Author: Dutchy
Date: 2007-03-10 16:39
If your daughter is really that interested in learning the oboe, I'd say keep the oboe you have so she can start learning to play it. It could take weeks or even months to get in touch with a teacher and then obtain a teacher-recommended oboe, and that's weeks or months that she could have been starting on the oboe.
Showing you a picture of a non-Larilee full conservatory oboe won't necessarily help, because each manufacturer can have slight differences in their keywork, so what you see in a photo of another oboe won't necessarily correspond with what the oboe you're holding is capable of. Your best bet is the reliability of the seller--a reputable music dealer will know what he's talking about when he says "full conservatory", and will stand behind it. Who did you buy it from?
Try this for Larilee:
Larilee Woodwind Corp.
Elkhart, IN 46514 United States
(574) 293-2005 , (574)293-2005 fax
Dropping out of band for a year (or even two) is not such a bad idea IMO. Band is a social event as well as a musical event; it's as much about socializing with your fellow clarinetists as it is about playing music. And if she's not going to be a clarinetist anymore--if she sees herself as going to be an oboist--she feels a not unnatural need to distance herself from that particular social group known as "The Clarinets". Also, she's not going to have time next year to practice clarinet parts for band AND be learning the oboe.
The band director's experience has been with kids who drop out of band in 7th or 8th grade because after the first couple of years (5th and 6th grade), they're bored with playing "The Peanut Song" and "Go Tell Aunt Rhodie", and for them to progress to the next level of songs requires more practice than they're willing to put in. Also, when they get to 7th and 8th grade, suddenly there are a lot more things to do, socially, than band. They have more important things to think about, and "band" gets put on the back burner. They're not little 10-year-olds anymore who, when asked, "Would you like to play an instrument?" shrug non-committally and go along with the parental program.
So these are the kids who don't come back to band.

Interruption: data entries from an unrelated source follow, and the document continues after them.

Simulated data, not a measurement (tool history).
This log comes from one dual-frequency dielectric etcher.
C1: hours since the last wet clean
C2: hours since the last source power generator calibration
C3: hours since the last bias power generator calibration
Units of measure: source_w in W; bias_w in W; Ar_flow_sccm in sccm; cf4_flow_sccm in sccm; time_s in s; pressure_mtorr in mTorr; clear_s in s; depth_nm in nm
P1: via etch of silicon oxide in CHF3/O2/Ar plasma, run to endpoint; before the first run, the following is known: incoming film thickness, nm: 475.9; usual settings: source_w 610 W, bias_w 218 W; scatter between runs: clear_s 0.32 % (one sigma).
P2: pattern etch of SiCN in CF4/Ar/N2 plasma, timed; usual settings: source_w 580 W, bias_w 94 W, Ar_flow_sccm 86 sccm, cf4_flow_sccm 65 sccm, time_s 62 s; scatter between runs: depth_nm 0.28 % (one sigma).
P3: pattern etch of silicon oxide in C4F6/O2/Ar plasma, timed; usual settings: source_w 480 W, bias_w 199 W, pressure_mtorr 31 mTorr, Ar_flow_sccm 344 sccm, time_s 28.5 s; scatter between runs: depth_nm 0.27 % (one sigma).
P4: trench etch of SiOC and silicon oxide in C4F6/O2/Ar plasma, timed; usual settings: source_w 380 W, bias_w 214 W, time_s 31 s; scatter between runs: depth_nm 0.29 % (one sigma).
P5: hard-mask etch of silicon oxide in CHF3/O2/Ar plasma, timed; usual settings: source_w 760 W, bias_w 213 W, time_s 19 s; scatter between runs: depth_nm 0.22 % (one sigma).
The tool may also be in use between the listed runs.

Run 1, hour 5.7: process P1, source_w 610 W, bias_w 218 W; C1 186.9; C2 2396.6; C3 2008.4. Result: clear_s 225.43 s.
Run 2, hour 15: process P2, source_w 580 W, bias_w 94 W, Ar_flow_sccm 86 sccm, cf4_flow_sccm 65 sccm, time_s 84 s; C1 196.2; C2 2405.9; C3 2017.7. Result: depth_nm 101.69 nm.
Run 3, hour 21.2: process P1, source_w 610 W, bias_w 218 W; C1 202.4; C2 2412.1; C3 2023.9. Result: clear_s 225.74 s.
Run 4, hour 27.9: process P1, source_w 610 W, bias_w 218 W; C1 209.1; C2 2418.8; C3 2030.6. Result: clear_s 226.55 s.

However, there are other kids who do drop out, and who do come back. My daughter took clarinet all the way from 5th through 8th grade, but when she got to 9th grade, was forced by idiotic school district scheduling to choose between Band and Chorus. She chose Chorus for her freshman and sophomore years, but got tired of the silly woman they had for a teacher, so decided to go back to band for her junior year. The band director suggested she have some catch-up lessons the summer previous, which she did, and she rejoined Band her junior year last September with no problems.